If the Manager shall serve for less than the whole of a month, the foregoing compensation shall be prorated.
In the event that this Contract is terminated, the Manager shall be reimbursed for reasonable charges and disbursements associated with promptly transferring to its successor as designated by the Trust the original or copies of all accounts and records maintained by the Manager under this Contract, and cooperating with, and providing reasonable assistance to its successor in the establishment of the accounts and records necessary to carry out the successor’s or other person’s responsibilities.
Notwithstanding anything in this Contract to the contrary, the Manager and its affiliated persons may receive compensation or reimbursement from the Trust with respect to (i) the provision of services on behalf of the Fund in accordance with any distribution plan adopted by the Trust pursuant to Rule 12b-l under the 1940 Act, and (ii) the provision of shareholder support or other services, including fund accounting services.

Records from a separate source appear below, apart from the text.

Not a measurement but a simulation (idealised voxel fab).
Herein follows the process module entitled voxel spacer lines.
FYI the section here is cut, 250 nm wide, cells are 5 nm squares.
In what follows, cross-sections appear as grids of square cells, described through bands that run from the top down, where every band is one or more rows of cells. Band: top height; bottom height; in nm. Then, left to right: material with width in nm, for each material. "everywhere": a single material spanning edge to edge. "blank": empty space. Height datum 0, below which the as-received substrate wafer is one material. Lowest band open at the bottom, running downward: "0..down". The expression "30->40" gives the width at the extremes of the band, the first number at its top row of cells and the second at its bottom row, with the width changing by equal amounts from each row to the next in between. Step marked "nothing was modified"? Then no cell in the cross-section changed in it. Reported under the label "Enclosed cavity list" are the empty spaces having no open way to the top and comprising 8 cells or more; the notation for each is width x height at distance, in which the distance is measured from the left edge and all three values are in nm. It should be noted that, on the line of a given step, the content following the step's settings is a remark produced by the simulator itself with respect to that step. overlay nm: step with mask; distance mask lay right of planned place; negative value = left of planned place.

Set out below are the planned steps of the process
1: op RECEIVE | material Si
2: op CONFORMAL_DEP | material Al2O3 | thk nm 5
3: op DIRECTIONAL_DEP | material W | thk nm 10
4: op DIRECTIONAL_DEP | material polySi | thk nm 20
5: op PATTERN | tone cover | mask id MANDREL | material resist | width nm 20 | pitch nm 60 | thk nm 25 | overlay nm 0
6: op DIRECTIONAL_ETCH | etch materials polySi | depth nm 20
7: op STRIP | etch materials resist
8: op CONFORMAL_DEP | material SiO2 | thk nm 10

5. ASSIGNMENT TERMINATES THIS CONTRACT; AMENDMENTS OF THIS CONTRACT.
This Contract shall automatically terminate, without the payment of any penalty, in the event of its assignment; and this Contract shall not be amended with respect to the Fund unless such amendment is approved at a meeting by the affirmative vote of a majority of the outstanding shares of the Fund, and by the vote, cast in person at a meeting called for the purpose of voting on such approval, of a majority of the Trustees of the Trust who are not interested persons of the Trust or of the Manager.
6. EFFECTIVE PERIOD AND TERMINATION OF THIS CONTRACT.
(a) This Contract shall become effective with respect to the Fund immediately upon its approval by the affirmative vote of a majority of the outstanding shares of the Fund.
(b) This Contract shall remain in effect with respect to the Fund for a period of two years from the date of its effectiveness and shall continue in effect for successive twelve-month periods (computed from each anniversary date of the approval) with respect to the Fund; provided that such continuance is specifically approved at least annually (i) by the Trustees or (ii) by the affirmative vote of a majority of the outstanding shares of the Fund, and, in either case, by a majority of the Trustees who are not parties to this Contract or interested persons of any such party (other than as Trustees of the Trust); provided further, however, that if this Contract or the continuation of this Contract is not approved as to the Fund, the Manager may continue to render to the Fund the services described herein in the manner and to the extent permitted by the 1940 Act and the rules and regulations thereunder.
(c) This Contract may be terminated with respect to the Fund at any time (i) by the Trustees or by the affirmative vote of a majority of the outstanding shares of the Fund on 60 days’ written notice to the Manager or (ii) by the Manager on 60 days’ written notice to the Trust. This Contract shall terminate automatically upon its assignment, as provided in Section 5.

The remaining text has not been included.